By Josh Barro
As a legal matter, the question of whether the individual mandate is a tax is important. Chief Justice John G. Roberts’s judgment that it is is what enabled him to save the law from being struck down.
As a policy matter, however, whether the payment is a “tax,” a “penalty” or a “fine” is irrelevant. That hasn’t stopped politicians in both parties from fixating on the matter.
White House Press Secretary Jay Carney pointedly insisted that it’s not a tax. Carney told reporters last week: "It's a penalty, because you have a choice. You don't have a choice to pay your taxes, right?” Meanwhile, Republicans have rather confusingly been insisting that Roberts’s ruling was wrong, and yet they knew all along that the mandate was a tax.
The confusion arises because taxes and fines are often more similar than people realize. Fines are designed to modify behavior -- and also to raise revenue. Taxes are supposed to raise revenue, but some (known as “Pigouvian taxes”) are also designed to modify behavior.
When the government imposes heavy taxes on cigarettes, its intent is to discourage people from smoking, but allow them to do so if they are willing to pay. Similarly, when the government imposes a fine on speeding, its intent is to discourage speeding, but it’s not a zero-tolerance policy; ideally, the fine should be set so that the costs the speeder imposes on society are put back onto him or her.
Speeding fines and cigarette taxes look a lot alike, and they both look like the insurance mandate. The purpose of the mandate is to get people to buy insurance, and if they don’t, the government takes money from them. This undercuts undermines Carney’s argument. Cigarette taxes are optional: If you don’t want to pay them, all you have to do is not buy cigarettes. Similarly, you can avoid the individual mandate tax, but only by obtaining insurance.

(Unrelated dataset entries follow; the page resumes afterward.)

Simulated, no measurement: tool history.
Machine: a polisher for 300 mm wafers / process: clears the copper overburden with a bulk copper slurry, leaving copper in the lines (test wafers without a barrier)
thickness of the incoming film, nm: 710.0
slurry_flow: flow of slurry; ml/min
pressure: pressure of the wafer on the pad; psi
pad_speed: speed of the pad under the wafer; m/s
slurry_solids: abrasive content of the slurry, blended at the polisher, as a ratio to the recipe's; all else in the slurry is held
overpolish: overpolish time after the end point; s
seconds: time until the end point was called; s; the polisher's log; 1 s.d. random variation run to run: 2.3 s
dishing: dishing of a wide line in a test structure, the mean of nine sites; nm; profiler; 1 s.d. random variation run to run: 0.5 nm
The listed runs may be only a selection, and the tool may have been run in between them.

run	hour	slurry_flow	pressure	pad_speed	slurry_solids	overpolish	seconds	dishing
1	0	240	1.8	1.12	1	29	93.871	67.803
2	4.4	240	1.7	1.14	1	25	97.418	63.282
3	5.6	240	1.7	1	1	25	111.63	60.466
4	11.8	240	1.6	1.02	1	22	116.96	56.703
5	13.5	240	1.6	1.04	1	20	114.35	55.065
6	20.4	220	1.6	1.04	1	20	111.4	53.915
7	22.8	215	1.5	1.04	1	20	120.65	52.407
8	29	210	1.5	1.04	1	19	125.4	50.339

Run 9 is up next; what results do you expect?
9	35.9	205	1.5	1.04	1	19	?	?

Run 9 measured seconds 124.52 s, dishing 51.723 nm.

The main practical difference between a Pigouvian tax and a fine is this feeling of optionality. Drivers have the option to speed and subject themselves to the risk of being fined. But it feels like the government is telling you not to speed, more so than a cigarette tax feels like an order telling you not to smoke. Fines also come with additional costs that taxes don’t: They might require you to appear in court, and they can become part of a record that stays with you, as when speeding fines are reported to insurance companies.
In these regards, the mandate still looks like a tax. It’s collected by the IRS, which then is barred from using judicial means to enforce payment. And being subjected to an insurance penalty would be a confidential matter like anything else on your income tax return. The law may call it a “penalty,” but if it walks like a tax and quacks like a tax, it’s a tax.
But who cares whether the mandate is a tax or a penalty? Either way, it’s a coercive measure to get people who otherwise wouldn’t to buy insurance. And that’s fine (I'm using that word as an adjective). Any policy designed to achieve universal health insurance will necessarily be coercive.
Many politicians in both parties purport to share the goal of universal health coverage for all Americans. There are lots of ways to get there -- tax credits, tax exclusions, employer mandates, individual mandates, single payer coverage -- but all of them involve pushing people to obtain something they might not buy on their own.
The Obama administration should just admit that the mandate is a tax. It can also say it’s a tax that most Americans won’t pay, especially if Obamacare succeeds in its goal of getting nearly everyone to carry insurance. And it can note that it’s less invasive than the other ways we might achieve universal coverage, such as single payer.